John Lett (Book Sessions)
I have spent about four years of my life with a mix of traveling, studying, and working in Europe and have picked up some life-saving and practical pieces of information along the way. In the next hours and days I will be adding these tips gradually to this same link, but in the meantime please enjoy browsing through these 100 photos.
TIPS AND BEHAVIORS I LEARNED FROM TRAVELING IN EUROPE
1. About Plastic and Metal
In 2012, while in Frankfurt, an older Italian man at a hostel was in the common area talking to me and another youngish traveler and we were all having a beer from the bar. I got up to open something in the communal kitchen that was in a metal can. He said very gravely to me, “You must never, ever buy anything [food or drink] that touches plastic or metal. The only safe material is glass. I always begged my daughters to do this.” In Eastern Europe, people constantly pass and bring back from home vegetables in glass jars from the garden and most commercially produced soups and sauces are in glass rather than tin. To this day I always try to buy beer or other liquids in glass because of the chemicals on other containers.
2. Water Usage
In Denmark, as well as many other places, you are charged not only for water usage at home, but what goes into the sewer is also measured somehow. I seem to remember my host mother there telling me (I was a student in the mid-2000s there) that it’s a good idea to get yourself covered in water, then do the soap and lathering, and then finally wash it all off rather than using water continuously.
3. Recycling, Especially Plastics
I watched a former girlfriend of mine in Poland in 2007 crunch plastic bottles down to the smallest possible size before discarding them to the recycled trash area. You must make your trash as small as possible so that bins are not overflowing and others are not deterred from recycling.
4. Transparency – North vs. South
In the north of Europe, in the most general sense, you really have to be careful to document and declare everything in terms of your business activities. In the south of Europe, the laws are generally designed to do the same, but it does not really fit those cultures. A business owner in Barcelona in 2012 told me that he declares everything and follows the laws but this results in more audits and trouble. In order to be successful, you have to figure out how much of a northern or southern mentality your business environment has or the finesse required to follow the rules but navigate the undercurrents or context. In a predominantly Catholic or Slavic country, it is better to be discreet in a lot of things… but everyone will find out or make up their own stories anyway. In the Germanic, Scandinavian, or northern countries, it’s better to be very explicit and clear about everything.
5. Do Not Cook With Oil!
One of my bosses in Italy in 2017 told me by no means should anyone cook with oil. It can turn carcinogenic more than people think (according to the local belief – I am not completely sure of the science of it). He said that Italians from that region would only ever use a very minimal amount of extra virgin olive oil in cooking at the end of cooking something but generally it is to be applied after the food is prepared.
6. Food Quality
This could be many books by itself. What stands out in my mind is in 2012 in Quebec a French woman who had relocated to Washington, DC told me that she tries to buy and consume the highest amount of quality per ounce possible and this is how a lot of people in France think. As an American, I would say we typically look for the best value of something in terms of volume intersecting with price (not necessarily the cheapest thing but some middle point of a good price and decent quality or a complex combination of things that makes a better price overall). In this lady’s case, she would buy caviar or something of the organic ilk and experience it very slowly rather than try to recreate or extend the experience by eating a lot of it.

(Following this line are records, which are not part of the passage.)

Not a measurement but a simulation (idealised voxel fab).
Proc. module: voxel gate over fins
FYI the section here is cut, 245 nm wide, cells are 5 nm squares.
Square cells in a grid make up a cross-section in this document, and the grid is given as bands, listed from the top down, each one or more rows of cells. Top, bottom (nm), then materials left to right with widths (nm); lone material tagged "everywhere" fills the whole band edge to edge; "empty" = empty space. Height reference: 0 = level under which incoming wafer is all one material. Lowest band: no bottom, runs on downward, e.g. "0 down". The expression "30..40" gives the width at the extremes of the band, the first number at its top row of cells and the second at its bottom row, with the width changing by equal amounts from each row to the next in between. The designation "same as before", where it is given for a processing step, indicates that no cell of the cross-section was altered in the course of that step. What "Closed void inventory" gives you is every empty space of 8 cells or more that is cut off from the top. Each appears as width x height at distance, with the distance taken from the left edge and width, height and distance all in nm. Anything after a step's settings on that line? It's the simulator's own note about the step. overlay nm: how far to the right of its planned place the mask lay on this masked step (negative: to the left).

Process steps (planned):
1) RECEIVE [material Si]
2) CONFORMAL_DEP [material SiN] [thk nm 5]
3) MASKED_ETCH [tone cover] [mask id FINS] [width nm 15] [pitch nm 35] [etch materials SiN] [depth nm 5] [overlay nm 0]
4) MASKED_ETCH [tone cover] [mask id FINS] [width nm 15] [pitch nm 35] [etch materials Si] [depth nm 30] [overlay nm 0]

7. Direct Contact With Politics
This is probably disappearing now, but in 2005, I attended a political debate in Denmark ahead of their parliamentary elections that year. At that time, I think there were seven political parties in the parliament (Folketing) but eleven serious ones in play that may have had a presence in recent years. The debate was in downtown Copenhagen but held in a gym or large assembly area and there was absolutely NO vetting of questions – anyone could ask whatever without being pre-approved, etc. Most countries have since adopted a more theatrical American style politics where there is a feeling of Coca-Cola versus Pepsi and never getting down to the real issues.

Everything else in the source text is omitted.